Form 6-K

 

 

UNITED STATES

SECURITIES AND EXCHANGE COMMISSION

WASHINGTON, D.C. 20549

 

 

FORM 6-K

 

 

REPORT OF FOREIGN PRIVATE ISSUER

PURSUANT TO RULE 13a-16 OR 15d-16

UNDER THE SECURITIES EXCHANGE ACT OF 1934

For the month of August 2018

Commission File Number: 1-32591

 

 

SEASPAN CORPORATION

(Exact name of Registrant as specified in its charter)

 

 

Unit 2, 2nd Floor, Bupa Centre,

141 Connaught Road West,

Hong Kong

China

(Address of principal executive office)

 

 

Indicate by check mark whether the registrant files or will file annual reports under cover Form 20-F or Form 40-F.

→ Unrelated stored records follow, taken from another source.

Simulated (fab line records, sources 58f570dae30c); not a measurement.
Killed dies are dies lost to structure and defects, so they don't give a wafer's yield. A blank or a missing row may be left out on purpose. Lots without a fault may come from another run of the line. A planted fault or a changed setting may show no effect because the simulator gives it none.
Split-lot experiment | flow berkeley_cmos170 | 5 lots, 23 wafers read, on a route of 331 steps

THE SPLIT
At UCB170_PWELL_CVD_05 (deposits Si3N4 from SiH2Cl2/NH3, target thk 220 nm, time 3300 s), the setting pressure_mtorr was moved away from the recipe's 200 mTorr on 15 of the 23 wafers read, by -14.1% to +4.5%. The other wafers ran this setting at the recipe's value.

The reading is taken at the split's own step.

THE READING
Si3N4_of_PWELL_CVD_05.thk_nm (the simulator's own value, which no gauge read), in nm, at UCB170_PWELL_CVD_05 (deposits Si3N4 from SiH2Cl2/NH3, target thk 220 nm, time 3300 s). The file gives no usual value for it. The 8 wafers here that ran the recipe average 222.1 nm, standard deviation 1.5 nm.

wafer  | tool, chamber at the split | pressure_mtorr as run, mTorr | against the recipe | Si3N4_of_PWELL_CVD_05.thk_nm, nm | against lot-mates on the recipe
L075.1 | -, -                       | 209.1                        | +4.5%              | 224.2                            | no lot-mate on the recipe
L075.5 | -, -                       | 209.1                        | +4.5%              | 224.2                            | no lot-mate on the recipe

Form 20-F  ☒            Form 40-F  ☐

Indicate by check mark if the registrant is submitting the Form 6-K in paper as permitted by Regulation S-T Rule 101(b)(1).  ☐

Indicate by check mark if the registrant is submitting the Form 6-K in paper as permitted by Regulation S-T Rule 101(b)(7).  ☐

 

 

 


As previously announced, on June 8, 2018, Seaspan Corporation (the “Company”), Seaspan Investment I Ltd. (“Seaspan Investment”) and The Bank of New York Mellon, as trustee (the “Trustee”) and collateral agent entered into an amended and restated pledge agreement and collateral agent agreement (as amended by the First Amendment to the Amended and Restated Pledge Agreement dated as of August 8, 2018 (the “First Amendment to the Amended and Restated Pledge Agreement”) and as may be further, amended and modified, the “Amended and Restated Pledge Agreement”), pursuant to which Seaspan Investment pledged 100% of its equity interests of Greater China Intermodal Investments LLC (“GCI”) as collateral for the 2025 Notes (as defined below). Capitalized terms used but not otherwise defined herein shall have the respective meanings set forth in the Amended and Restated Pledge Agreement.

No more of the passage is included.